Re: jsonpath

From: Alexander Korotkov <a(dot)korotkov(at)postgrespro(dot)ru>
To: Andres Freund <andres(at)anarazel(dot)de>
Cc: Nikita Glukhov <n(dot)gluhov(at)postgrespro(dot)ru>, Tomas Vondra <tomas(dot)vondra(at)2ndquadrant(dot)com>, Oleg Bartunov <obartunov(at)postgrespro(dot)ru>, Michael Paquier <michael(at)paquier(dot)xyz>, Stas Kelvich <s(dot)kelvich(at)postgrespro(dot)ru>, PostgreSQL-development <pgsql-hackers(at)postgresql(dot)org>, Thomas Munro <thomas(dot)munro(at)enterprisedb(dot)com>, David Steele <david(at)pgmasters(dot)net>, Tom Lane <tgl(at)sss(dot)pgh(dot)pa(dot)us>, Andrew Dunstan <andrew(dot)dunstan(at)2ndquadrant(dot)com>, Robert Haas <robertmhaas(at)gmail(dot)com>, Pavel Stehule <pavel(dot)stehule(at)gmail(dot)com>
Subject: Re: jsonpath
Date: 2019-02-24 09:03:19
Message-ID: CAPpHfdvov6kWfT3hk8KMSah+kzNuN2AXaZfBqnSU0YkzDVkR2Q@mail.gmail.com
Views: Raw Message | Whole Thread | Download mbox | Resend email
Thread:
Lists: pgsql-hackers

Hi!

Attached is revised version of jsonpath. Assuming that jsonpath have
problem places, I decided to propose partial implementation.
Following functionality was cut from jsonpath:
1) Support of datetime datatypes. Besides error suppression, this
functionality have troubles with timezones. According to standard we
should support timezones in jsonpath expressions. But that would
prevent jsonpath functions from being immutable, that in turn limits
their usage in expression indexes.
2) Suppression of numeric errors. I will post it as a separate patch.
Pushing this even this partial implementation of jsonpath to PG 12 is
still very useful. Also it will simplify a lot pushing other parts of
SQL/JSON to future releases.

Besides this changes, there is some refactoring and code beautification.

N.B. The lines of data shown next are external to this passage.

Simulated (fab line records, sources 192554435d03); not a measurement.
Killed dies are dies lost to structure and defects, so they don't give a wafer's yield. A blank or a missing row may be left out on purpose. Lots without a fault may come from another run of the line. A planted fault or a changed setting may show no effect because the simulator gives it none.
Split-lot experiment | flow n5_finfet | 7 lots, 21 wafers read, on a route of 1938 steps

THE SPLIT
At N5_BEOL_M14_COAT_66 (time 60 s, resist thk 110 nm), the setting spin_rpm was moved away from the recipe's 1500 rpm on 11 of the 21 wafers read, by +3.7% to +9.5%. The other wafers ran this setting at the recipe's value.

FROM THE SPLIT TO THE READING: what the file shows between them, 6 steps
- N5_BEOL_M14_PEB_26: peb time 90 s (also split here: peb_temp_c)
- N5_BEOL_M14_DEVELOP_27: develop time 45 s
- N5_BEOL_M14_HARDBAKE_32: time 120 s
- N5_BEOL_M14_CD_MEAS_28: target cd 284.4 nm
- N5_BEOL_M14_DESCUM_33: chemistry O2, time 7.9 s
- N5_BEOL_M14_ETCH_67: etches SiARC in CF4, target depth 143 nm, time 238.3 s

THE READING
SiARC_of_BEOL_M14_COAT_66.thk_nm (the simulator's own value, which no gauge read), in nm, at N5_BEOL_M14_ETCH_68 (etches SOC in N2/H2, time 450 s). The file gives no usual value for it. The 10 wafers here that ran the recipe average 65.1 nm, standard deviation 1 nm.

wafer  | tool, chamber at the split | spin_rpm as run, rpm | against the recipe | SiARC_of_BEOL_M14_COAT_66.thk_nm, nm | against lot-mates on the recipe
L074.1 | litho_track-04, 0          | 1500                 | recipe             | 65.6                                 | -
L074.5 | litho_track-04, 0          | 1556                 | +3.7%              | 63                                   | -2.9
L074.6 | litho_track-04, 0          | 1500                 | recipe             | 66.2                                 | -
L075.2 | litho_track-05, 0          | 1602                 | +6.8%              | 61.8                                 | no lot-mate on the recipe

On Wed, Jan 30, 2019 at 5:28 AM Andres Freund <andres(at)anarazel(dot)de> wrote:
> On 2019-01-29 04:00:19 +0300, Alexander Korotkov wrote:
> > +/*
> > + * Make datetime type from 'date_txt' which is formated at argument 'fmt'.
> > + * Actual datatype (returned in 'typid', 'typmod') is determined by
> > + * presence of date/time/zone components in the format string.
> > + */
> > +Datum
> > +to_datetime(text *date_txt, text *fmt, char *tzname, bool strict, Oid *typid,
> > + int32 *typmod, int *tz)
>
> Given other to_<type> functions being SQL callable, I'm not a fan of the
> naming here.

I've removed that for now.

> > +{
> > + struct pg_tm tm;
> > + fsec_t fsec;
> > + int fprec = 0;
> > + int flags;
> > +
> > + do_to_timestamp(date_txt, fmt, strict, &tm, &fsec, &fprec, &flags);
> > +
> > + *typmod = fprec ? fprec : -1; /* fractional part precision */
> > + *tz = 0;
> > +
> > + if (flags & DCH_DATED)
> > + {
> > + if (flags & DCH_TIMED)
> > + {
> > + if (flags & DCH_ZONED)
> > + {
> > + TimestampTz result;
> > +
> > + if (tm.tm_zone)
> > + tzname = (char *) tm.tm_zone;
> > +
> > + if (tzname)
> > + {
> > + int dterr = DecodeTimezone(tzname, tz);
> > +
> > + if (dterr)
> > + DateTimeParseError(dterr, tzname, "timestamptz");
>
>
> Do we really need 6/7 indentation levels in new code?

Also, removed that.

> > +jsonpath_scan.c: FLEXFLAGS = -CF -p -p
>
> Why -CF, and why is -p repeated?

BTW, for our SQL grammar we have

> scan.c: FLEXFLAGS = -CF -p -p

Is it kind of default?

> > - JsonEncodeDateTime(buf, val, DATEOID);
> > + JsonEncodeDateTime(buf, val, DATEOID, NULL);
>
> ISTM API changes like this ought to be done in a separate patch, to ease
> review.

Also, removed that for now.

> > }
> >
> > +
> > /*
> > * Compare two jbvString JsonbValue values, a and b.
> > *
>
> Random WS change.

Reverted

> No binary input support? I'd suggest adding that, but keeping the
> representation the same. Otherwise just adds unnecesary complexity for
> driver authors wishing to use the binar protocol.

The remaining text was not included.